In the case now before us, the lower courts made no reference to these early decisions. They relied instead on C. H. O. B. Assoc. v Board of Assessors of County of Nassau (45 Misc 2d 184, affd 22 AD2d 1015, affd 16 NY2d 779) and its progeny (see, e.g., Matter of Connolly v Board of Assessors of County of Nassau, 32 AD2d 106; Nicolette v Village of Clyde, 34 AD2d 202; McAlevey v Williams, 41 AD2d 971; Matter of Drelich v Kahn, 60 Misc 2d 227). In C. H. O. B., the trial court stated (p 192): "Section 306 provides that all real property shall be assessed at full value thereof. Although full value has been held to be synonymous with market value (People ex rel. Parklin Operating Corp. v Miller, 287 NY 126), the courts have uniformly held that this section does not mandate assessments at 100% of full or market value. It requires merely that the assessments be at a uniform rate or percentage of full or market value for every type of property in the assessing unit. (Matter of Mid-Island Shopping Plaza v Podeyn, supra; Matter of Hartley Holding Corp. v Gabel, 13 NY2d 306; People ex rel. Yaras v Kinnaw, 303 NY 224.) The Legislature through subdivision 3 of section 720 of the Real Property Tax Law has acknowledged and apparently sanctioned this State-wide practice."

When the case reached our court in 1965, we affirmed without opinion (16 NY2d 779).

Actually "since [the C. H. O. B.] case involved a taxpayer's action pursuant to section 51 of the General Municipal Law [*8] and the complaint therein was dismissed for the plaintiff's failure to establish waste or injury", the Second Department later recognized that "the observations there relating to the issue of legality [of fractional assessments] are dicta" (Matter of Connolly v Board of Assessors, supra, at p 107). Nevertheless they found that it was a "well-reasoned opinion" and a "very persuasive precedent" which should be followed (p 107). And, as indicated above, C. H. O. B. has spawned a number of lower court opinions upholding the practice. Thus the custom of fractional assessments, once roundly condemned as a flagrant violation of the statute, has endured and acquired a new life through a kind of legislation by violation.

The C. H. O. B. decision assumes that fractional assessment is an ancient custom, never before challenged, which has, over the years, acquired recognition and, by implication, legal status from the courts and the Legislature. As the township notes, it involves two basic arguments: (1) By holding in "numerous cases" that "assessments [must] be at a uniform rate or percentage of full or market value for all property in the assessing unit" we have decided, sub silentio, "that Section 306 does not mandate assessments at 100% of full or market value" and thus fractional assessments are legal; (2) by establishing the State Board of Equalization the Legislature has indicated that section 306 of the Real Property Tax Law does not require assessment at 100% of market or full value but only that assessments be made at a uniform percentage of full value for every type of property within the assessing unit. Neither argument bears up under close analysis.

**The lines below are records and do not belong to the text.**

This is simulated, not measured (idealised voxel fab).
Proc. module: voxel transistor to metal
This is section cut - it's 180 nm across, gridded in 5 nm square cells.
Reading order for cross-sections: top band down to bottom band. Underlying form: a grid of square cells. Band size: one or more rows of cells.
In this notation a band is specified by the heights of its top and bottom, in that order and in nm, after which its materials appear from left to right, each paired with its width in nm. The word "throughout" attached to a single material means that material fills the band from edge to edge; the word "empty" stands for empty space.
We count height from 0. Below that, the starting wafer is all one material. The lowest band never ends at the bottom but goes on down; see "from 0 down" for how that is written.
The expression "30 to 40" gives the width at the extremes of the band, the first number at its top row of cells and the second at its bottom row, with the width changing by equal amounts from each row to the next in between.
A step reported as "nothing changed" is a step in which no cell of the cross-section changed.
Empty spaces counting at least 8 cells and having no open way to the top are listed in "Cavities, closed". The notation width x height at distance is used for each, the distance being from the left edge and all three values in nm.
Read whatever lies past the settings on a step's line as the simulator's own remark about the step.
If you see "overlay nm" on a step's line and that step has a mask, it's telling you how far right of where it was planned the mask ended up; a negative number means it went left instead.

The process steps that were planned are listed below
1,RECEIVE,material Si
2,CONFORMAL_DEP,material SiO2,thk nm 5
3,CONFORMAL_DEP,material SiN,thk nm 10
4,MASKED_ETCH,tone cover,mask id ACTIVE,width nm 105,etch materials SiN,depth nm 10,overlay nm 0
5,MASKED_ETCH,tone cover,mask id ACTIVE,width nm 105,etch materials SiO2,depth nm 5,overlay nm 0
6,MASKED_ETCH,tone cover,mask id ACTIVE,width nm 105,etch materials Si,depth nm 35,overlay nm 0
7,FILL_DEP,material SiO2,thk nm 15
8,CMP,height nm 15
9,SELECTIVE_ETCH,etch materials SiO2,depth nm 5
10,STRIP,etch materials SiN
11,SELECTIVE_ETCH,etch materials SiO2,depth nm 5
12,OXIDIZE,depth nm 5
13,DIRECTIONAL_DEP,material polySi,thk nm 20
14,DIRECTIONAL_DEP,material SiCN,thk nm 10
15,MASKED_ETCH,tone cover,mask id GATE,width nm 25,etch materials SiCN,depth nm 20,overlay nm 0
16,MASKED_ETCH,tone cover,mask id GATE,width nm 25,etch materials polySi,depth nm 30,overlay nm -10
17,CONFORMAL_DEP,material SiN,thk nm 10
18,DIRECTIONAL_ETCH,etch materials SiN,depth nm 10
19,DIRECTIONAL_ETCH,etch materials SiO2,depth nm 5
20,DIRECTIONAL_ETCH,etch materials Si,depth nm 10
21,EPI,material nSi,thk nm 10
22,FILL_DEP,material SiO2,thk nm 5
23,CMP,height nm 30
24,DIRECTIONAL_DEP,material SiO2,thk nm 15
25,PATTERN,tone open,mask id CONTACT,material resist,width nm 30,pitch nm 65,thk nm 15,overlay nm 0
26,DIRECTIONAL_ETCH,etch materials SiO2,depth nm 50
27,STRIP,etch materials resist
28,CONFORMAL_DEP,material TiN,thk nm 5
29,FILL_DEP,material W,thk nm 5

Regarding the first point we note that historically an assessment which was at or below full value, but above the average rate, presented a dilemma to the courts. On the one hand there was a rather obvious violation of equal protection. But on the other hand the requirements of the statute had been met and if the court ordered a reduction from full value, it would be compelling the assessors to "do an unlawful act" (People ex rel. Sheldon v Fraser, supra, p 284). Thus many courts "held themselves precluded by the letter of the law from doing more than advise the complainant that he had the theoretically satisfactory privilege of suing out a writ of mandamus to compel the assessors to revalue every other piece of property in the jurisdiction" (1 Bonbright, Valuation of Property, p 501). [*9]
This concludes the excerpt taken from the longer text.